The controversial art group Voina, two members of which face jail time for their performances, won a state award for painting a gigantic penis on a drawbridge facing a Federal Security Service building.
The June performance, dubbed "Penis in FSB Captivity," has swept the prestigious Innovation award in the main category, visual art.
The presenter, prominent art curator Andrei Yerofeyev, announced the winner at a ceremony in the Garage center in Moscow with a single Russian expletive for penis, Moskovsky Komsomolets reported.
Innovation is co-staged by the State Center for Contemporary Arts and the Cultural Ministry. The ministry said in a statement Friday that it disapproved of the decision of the jury, which was comprised of prominent Russian and international art figures, but will not the contest it, RIA-Novosti reported.
Voina's nomination was marred by controversy, with the group dropped from the prize's shortlist in February, only to reappear in mid-March. No representative of the group came to Garage to collect the cash prize of 400,000 rubles ($14,000).
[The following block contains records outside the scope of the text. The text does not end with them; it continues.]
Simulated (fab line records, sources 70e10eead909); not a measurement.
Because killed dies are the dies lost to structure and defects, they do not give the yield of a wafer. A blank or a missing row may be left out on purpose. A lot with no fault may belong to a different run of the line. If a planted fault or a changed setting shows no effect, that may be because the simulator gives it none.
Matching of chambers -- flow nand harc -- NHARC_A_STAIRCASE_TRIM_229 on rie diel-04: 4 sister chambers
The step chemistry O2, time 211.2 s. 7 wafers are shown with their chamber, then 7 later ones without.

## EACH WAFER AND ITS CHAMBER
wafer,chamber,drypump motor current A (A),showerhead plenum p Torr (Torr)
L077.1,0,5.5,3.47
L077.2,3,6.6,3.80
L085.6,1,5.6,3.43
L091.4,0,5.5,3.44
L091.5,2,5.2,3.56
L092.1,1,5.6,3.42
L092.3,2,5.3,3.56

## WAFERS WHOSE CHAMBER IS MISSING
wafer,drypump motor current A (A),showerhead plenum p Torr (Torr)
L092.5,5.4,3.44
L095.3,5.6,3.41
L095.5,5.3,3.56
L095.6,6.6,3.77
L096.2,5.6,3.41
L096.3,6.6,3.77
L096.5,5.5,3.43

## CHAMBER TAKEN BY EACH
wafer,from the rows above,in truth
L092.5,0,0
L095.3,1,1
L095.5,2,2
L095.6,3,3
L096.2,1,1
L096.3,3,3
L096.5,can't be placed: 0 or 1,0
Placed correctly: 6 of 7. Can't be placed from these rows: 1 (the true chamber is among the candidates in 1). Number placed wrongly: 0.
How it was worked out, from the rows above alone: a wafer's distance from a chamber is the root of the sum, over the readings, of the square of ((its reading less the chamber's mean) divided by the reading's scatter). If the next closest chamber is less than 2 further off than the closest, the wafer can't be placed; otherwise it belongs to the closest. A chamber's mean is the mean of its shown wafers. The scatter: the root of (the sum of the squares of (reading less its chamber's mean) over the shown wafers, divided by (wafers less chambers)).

Voina activists Leonid Nikolayev and Oleg Vorotnikov face up to seven years in prison on hooliganism charges over another St. Petersburg performance in September that saw them flipping over police cars, some with officers in them. Both spent three months in detention before walking out on bail in February and are now pending a trial.
The award-winning "penis" performance, staged ahead of the St. Petersburg Economic Forum, was a protest against the FSB's unchecked powers, Voina said at the time.